Sunday, June 19, 2011

Happy Father's Day

In honor of Father's Day here is something my dad wrote prior to the 2000 election. It's certainly better than anything I've managed to write on here:

Listening to liberal commentators and candidates for election, it is notable how often the American people are placed into subcategories such as the children, workers, elderly, rich, corporate interests, and various racial/cultural groups. Such divisions help to emphasize special concerns of each group and promote the need for multiple government programs to insure that each is cared for/dealt with properly.

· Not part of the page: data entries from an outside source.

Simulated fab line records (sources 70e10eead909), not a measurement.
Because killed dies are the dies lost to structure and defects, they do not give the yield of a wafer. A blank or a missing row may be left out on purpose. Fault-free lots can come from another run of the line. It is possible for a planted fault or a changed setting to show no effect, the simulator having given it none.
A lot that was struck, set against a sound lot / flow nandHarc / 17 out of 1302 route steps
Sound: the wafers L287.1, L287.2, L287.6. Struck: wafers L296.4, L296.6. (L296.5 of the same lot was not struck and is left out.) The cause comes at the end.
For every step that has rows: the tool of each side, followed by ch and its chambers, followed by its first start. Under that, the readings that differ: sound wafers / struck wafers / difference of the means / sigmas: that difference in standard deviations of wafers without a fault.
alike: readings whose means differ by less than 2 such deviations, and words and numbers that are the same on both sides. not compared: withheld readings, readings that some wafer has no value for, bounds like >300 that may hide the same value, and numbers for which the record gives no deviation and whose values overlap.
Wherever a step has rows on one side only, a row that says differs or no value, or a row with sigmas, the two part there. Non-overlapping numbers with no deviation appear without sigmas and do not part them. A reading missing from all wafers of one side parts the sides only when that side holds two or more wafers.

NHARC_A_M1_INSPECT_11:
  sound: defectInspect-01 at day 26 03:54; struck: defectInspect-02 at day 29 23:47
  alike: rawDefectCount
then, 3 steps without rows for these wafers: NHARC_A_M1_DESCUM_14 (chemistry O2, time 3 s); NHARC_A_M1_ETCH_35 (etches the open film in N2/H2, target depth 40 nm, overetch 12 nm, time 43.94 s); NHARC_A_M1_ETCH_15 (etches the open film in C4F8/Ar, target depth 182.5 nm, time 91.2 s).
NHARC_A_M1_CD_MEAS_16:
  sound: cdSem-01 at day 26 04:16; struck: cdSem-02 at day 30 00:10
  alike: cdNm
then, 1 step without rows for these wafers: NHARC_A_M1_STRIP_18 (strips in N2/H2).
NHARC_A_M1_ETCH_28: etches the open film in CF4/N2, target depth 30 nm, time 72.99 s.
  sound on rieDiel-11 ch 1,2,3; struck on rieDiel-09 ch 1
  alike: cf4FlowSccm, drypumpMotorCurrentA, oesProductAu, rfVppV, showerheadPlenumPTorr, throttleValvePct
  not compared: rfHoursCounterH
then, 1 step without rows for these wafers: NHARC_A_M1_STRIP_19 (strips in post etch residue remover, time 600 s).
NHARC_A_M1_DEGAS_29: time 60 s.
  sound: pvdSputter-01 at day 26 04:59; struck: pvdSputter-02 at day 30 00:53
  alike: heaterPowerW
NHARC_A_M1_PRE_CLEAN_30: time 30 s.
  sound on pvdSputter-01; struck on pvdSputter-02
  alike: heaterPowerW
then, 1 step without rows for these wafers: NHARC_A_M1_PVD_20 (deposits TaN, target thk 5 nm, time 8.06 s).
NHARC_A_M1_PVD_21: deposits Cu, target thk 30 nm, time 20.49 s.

Each of these groups have been given a liberal stereotype. The "children" are helpless and have no one to care for their needs (not the parents responsibility). The "workers" are always being exploited by others who must be the "non-workers." The "elderly" always live on very limited means (even though they have had a lifetime to prepare) and are consumed by health costs. Since the workers always need help; not working must be the path to becoming "rich." Only government can protect us from selfish "corporate" greed. Although liberals verbalize the commonality of man, they see a big need for preferential programs to serve separate constituencies. The bottom line is, from each according to their abilities, and to each according to their needs.

Having lived in Washington for a couple years, I did not find a paradise or a race of geniuses whose wisdom was beyond that found in any state or most localities. The growth, affluence, and congestion of the area are awesome as befitting the center of taxation and regulation of a vast and prosperous land. The many agencies are busily redistributing wealth and power to favored causes while justifying their own existence. Lobbyists, like flies to carrion, flock to this vast concentration of power.

Returning from service in WWII, my father resumed his small business as a poultry wholesaler, buying chickens and eggs from farmers and bringing them to the stores in Omaha. A developing back problem (30 dozen eggs to a case), forced him to seek different work. He learned carpentry and, later, contracting on his own while supporting a family. He and my mother taught us the value of hard work, concern for the family, and respect for our country. My brother and I each joined the US Navy when we turned 17 y.o. I paid for college with personal savings, merit-based scholarships, and, after service (including two tours in Vietnam), G.I. bill funding. After marrying, my wife and I both worked; we postponed having children; and I went back for post-graduate study. Now I have a six-figure income. I am still on my first marriage of almost 30 years; we drive Fords; and my two children get no outside aid or tuition breaks toward college costs.

I started out as the child of a working class family. We became middle class. By certain measures, we are apparently considered "rich" although after taxes it doesn't feel that way. As stockholders of various companies, we are attuned to corporate interests. If I live long enough, I will be called elderly. And yet, I am still just a boy from rural Nebraska. Child-worker-parent-corporate-rich-elderly; all that is me. I am not unusual. Working with many people of other races, cultures, and localities, I have always found a commonality in aspirations. The divisions that liberal leaders seek to make are artificial. They seek to separate us; create envy between us; and consolidate power unto themselves; also called Balkanization.

Either the goal of these leaders is personal power, or they do not believe that we as citizens are all truly equal. They don't need someone to oversee their own lives; these programs and regulations are all for the huddled masses who lack the capability to care for themselves. If the lack is not in capability, then the resulting circumstances are simply the result of individuals' poor choices. The enthusiasm of their constituency is bolstered by the promises of a transfer of wealth and legal privilege from opposing interests and the "rich." Sort of like the pirate captain promising his crew "booty" from merchant ship prey.

What I started out with were good parents and secure values. Any wealth I have accumulated is due to appreciation and stewardship of these qualities. The opportunity is there for those who really want it. If we were dividing our family income like a pie between family members and government, the government would get two slices while the rest would each get one. When I hear that liberal cry of class warfare "Tax the rich!", I know that what they are really saying is "Tax the successful." The reason (like the famous bankrobber quote) is that is where the money is. Their thirst for power or belief in their superiority over the masses obscures any regard for issues of personal property.

The difference between success and failure life, to a great degree, comes from within. It is a spiritual quality, not a function of government. Please imagine a sports contest in which the losing team is awarded points because "they were behind." Totally ludicrous from the aspect of scoring, motivation or improvement. The proper function of government is to provide a consistent legal framework of opportunity for all Americans, not fulfill all needs or "fix" the outcome.